The National Assembly’s Communication, Information and Innovation Departmental Committee has pledged to consider legislative provisions to help accelerate the expansion of Business Process Outsourcing businesses across Kenya.

Speaking during a familiarisation tour of Artificial Intelligence (AI) BPO firm, Sama at Nairobi’s Sameer Business Park, Committee members led by Chairperson John Kiarie, confirmed plans to undertake the necessary legislative reforms to power the setup of such companies in the constituency and ward levels.

Noting that Sama employs over 3400 staffers and serves global technology organisations, including NASA, Walmart, Google and General Motors, among others, the committee, Kiarie said, will consider legislative reforms as part of the National Digital Superhighway and Creative Economy strategy.
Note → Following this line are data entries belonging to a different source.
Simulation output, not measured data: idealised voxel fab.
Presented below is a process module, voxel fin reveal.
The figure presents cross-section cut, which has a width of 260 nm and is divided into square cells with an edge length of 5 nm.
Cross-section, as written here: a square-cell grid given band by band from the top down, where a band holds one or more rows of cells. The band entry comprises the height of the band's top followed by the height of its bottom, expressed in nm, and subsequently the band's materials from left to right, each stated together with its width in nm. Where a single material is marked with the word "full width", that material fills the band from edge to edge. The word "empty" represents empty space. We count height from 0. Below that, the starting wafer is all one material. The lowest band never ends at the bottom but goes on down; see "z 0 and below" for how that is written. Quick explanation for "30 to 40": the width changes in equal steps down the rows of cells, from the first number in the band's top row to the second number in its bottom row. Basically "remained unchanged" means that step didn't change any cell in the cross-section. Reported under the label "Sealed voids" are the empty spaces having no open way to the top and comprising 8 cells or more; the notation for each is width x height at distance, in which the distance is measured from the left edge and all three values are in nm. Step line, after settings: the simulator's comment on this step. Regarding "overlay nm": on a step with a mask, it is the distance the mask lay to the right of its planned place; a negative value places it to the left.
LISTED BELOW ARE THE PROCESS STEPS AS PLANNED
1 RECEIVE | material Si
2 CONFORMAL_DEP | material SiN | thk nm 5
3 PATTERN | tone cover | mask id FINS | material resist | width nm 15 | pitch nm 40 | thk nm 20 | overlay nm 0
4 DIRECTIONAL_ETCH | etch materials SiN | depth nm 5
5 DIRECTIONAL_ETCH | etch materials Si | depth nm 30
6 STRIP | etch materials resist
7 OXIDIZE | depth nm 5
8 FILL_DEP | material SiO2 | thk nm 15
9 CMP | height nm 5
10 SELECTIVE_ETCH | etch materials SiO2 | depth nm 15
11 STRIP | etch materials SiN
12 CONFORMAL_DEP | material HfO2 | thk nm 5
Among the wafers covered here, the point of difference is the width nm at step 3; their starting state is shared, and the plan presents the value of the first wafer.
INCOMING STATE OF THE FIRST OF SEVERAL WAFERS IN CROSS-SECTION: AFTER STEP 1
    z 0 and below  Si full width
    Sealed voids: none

The House team reiterated the government’s commitment to setting up 1,450 Digital Innovation Hubs in every ward in the country and establishing eight remote working and other online enterprises to enable the youth to find work opportunities in the online space.

As part of the Digital Innovation Hubs strategy, the Committee has also petitioned Sama, among other BPO operators, to consider forming partnerships with Constituency leaders to scale their operations to Constituency and Wards.

“The committee is impressed by Sama’s data labelling, annotation, and curation work, and we will work to ensure that we provide a conducive legislative and related investment environment to replicate this success at the constituency level,” Kiarie said.

He added, “The global BPO market commands more than $262 billion in annual revenues, and this committee will work tirelessly to ensure that Kenya grabs a piece of this pie as more than 56 percent of global firms prefer to outsource their business processes.”

Read also: Sama boosts AI value chain in Kenya and Uganda with multi-cloud integration

Service delivery centre in Nairobi

Sama, Vice President of Global Service Delivery Annepeace Alwala, disclosed that the firm is working with eight of the 10 leading global automobile companies on developing autonomous vehicles. The firm also works with major agricultural production firms that have deployed AI-based AgTech solutions for plant husbandry.

With a fully-fledged global service delivery centre in Nairobi, Kenya, Sama, Ms Alwala said, provides quality data annotation solutions for computer vision that power Artificial Intelligence (AI) and Machine Learning (ML) models and is one of the world’s leading AI value chain players.

“Kenya is well positioned to claim a bigger piece of the global AI data collection and labelling market that is estimated to hit the US$ 18 billion mark in the next six years,” she said, adding that “to gain a bigger share of the market, Kenya must however actively work to promote and market the country as an ideal BPO destination as other countries such as Philippines, India and even Uganda are working very hard to maintain and gain a piece of the market.”